6/17/2013

#2 The Rights of Bums (1998)


rat All Rights Reserved © 1998 Thomas W. Day
A couple of years ago, during an attempt to purchase a home in Minnesota, I have learned a lot about the direction of the legal system.  I’ve learned, for instance, that the “rights” of the irresponsible will almost always override the rights of the responsible.  It is incredible that citizens know so little about the multitude of protections there are for those who refuse to pay their bills.  I suspect that if these laws were more common knowledge almost all of us would chose to be deadbeats. 
I suspect it’s more a matter of the general poor state of management, than a conscious direction our culture has chosen.  I doubt that we, as a nation, would knowingly chose to allow people the right to refuse payment on all manner of goods and services and still expect to receive any of those products unimpeded.  While there is a certain belief in the myth of “the free lunch” running through this country, most of us know it really doesn’t exist.  However, our laws don’t support that knowledge.
Let me give you a few examples of how idiotic our “bum protection” laws have become.  A person can expect to live for at least a year in a home for which that person makes absolutely no payment of any sort.  Mortgage companies will always allow a freeloader at least a year in which to come up with a single mortgage payment, before they consider evicting the bum.  Utility companies are equally hamstrung.  If a resident chooses to ignore notices of non-payment, utility companies are unable to either shut off the service or force payment through any means for at least a year of non-payment. 

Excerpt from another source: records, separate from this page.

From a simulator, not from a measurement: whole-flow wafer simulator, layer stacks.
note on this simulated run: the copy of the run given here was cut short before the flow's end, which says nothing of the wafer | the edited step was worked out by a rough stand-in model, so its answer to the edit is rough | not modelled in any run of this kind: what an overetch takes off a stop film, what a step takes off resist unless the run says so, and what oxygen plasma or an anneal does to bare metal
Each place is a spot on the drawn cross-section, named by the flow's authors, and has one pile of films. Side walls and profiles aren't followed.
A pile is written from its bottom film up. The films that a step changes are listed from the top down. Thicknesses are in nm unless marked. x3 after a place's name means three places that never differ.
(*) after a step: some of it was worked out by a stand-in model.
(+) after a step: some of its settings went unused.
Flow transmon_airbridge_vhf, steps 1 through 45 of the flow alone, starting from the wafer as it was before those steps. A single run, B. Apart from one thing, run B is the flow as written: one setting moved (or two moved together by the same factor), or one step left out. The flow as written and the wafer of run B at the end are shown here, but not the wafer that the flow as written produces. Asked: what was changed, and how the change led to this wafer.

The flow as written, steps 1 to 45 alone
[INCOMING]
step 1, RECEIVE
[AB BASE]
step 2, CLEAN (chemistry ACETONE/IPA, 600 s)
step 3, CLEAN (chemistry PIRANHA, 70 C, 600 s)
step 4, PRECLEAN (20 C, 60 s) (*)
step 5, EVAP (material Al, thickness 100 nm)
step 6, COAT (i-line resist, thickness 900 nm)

Now you have to intelligent enough to know who makes up for those deadbeats.  The cost of freeloaders is simply added to the bottom line of the cost of doing business and is passed on to those of us who are idiotic enough to think we have to pay our bills.  The power company doesn’t lose any money.  The mortgage companies don’t go broke.  The garbage still gets picked up and the sewers still drain into our lakes and streams.  Those companies and organizations just add the cost of deadbeats to what the rest of us pay. 
The “no free lunch” concept only applies to those who don’t expect a free lunch.  If you are mentally able to cope with being a deadbeat, you can make a pretty nice living from handouts. 
And you can expect sympathy from a significant portion of the federal and state government for accepting that support.  At first glance, it might not make sense that government employees would want to work against the interest of tax and bill payers.  That’s a fairly superficial analysis, though.  Government employees have a vested interest in protecting deadbeats.  If it weren’t for slackers, we wouldn't have a lot of need for a significant portion of our current government.  If all government did was regulate trade and provide for national defense, we could eliminate considerably more than half of our current federal and state payroll.  Of course, that would put an incredible number of unemployable deadbeats out in the street which would probably start the whole cycle over again.